What I meant was if the owners of the phone that took the photo were illegally trespassing, are photos they took illegally admissible?
In the broadest sense of the law, not admissible.
The judge could rule it admissible if its admission doesn't bring Justice into disrepute. The standard is along the lines of would a reasonable person find this acceptable and not prejudicial nor bring the act of Justice into disrepute.
The defense can petition in order to give reasons why it should be ruled inadmissible.
There is a definite difference in the way the law and courts view a Police action on evidence gained versus a non police civilian.
As I said before, the Police had a warrant to be on the farm and in a described geographic location(per the description on the sworn warrant).
If they could have photoed the incinerator from that said warranted location or see it from that said location, they could simply get on the phone and swear a warrant to physically approach search, photo, test and seize the incinerator were it was located. The law considers that the eye cannot trespass.

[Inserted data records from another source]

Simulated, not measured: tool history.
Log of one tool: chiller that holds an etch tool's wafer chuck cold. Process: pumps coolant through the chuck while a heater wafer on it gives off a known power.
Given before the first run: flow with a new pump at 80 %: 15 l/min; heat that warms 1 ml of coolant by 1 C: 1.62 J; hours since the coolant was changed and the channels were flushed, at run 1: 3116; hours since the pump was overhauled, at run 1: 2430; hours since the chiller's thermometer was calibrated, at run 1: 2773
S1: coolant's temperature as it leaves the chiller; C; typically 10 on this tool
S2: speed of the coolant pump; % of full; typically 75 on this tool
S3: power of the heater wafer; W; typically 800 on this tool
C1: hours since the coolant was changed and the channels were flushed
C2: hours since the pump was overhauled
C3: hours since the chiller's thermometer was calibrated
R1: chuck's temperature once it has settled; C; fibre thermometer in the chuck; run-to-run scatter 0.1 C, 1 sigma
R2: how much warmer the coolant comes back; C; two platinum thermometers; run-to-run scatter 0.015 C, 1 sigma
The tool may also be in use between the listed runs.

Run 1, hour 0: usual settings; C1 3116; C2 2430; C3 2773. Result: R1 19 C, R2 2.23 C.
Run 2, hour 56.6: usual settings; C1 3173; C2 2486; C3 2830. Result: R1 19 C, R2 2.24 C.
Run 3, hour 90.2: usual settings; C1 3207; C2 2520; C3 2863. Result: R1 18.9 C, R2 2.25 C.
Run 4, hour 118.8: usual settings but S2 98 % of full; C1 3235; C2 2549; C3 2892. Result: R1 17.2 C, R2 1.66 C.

Now, when the judge is asked to rule on the neighbor(s) photo, he would likely allow it into evidence because the police would have found it anyway in this case. If the incinerator had been out of view in an enclosed barn, the judge probably wouldn't allow admission as there is a possibility the Police would have missed it except for the trespassing neighbor(s) bringing it to the Police's attention.
Likely the neighbor photo is not a overly significant piece of evidence as the police have testimony where the incinerator was and they HAVE the incinerator and have searched the surrounding area. So likely they have way better evidence than the photo.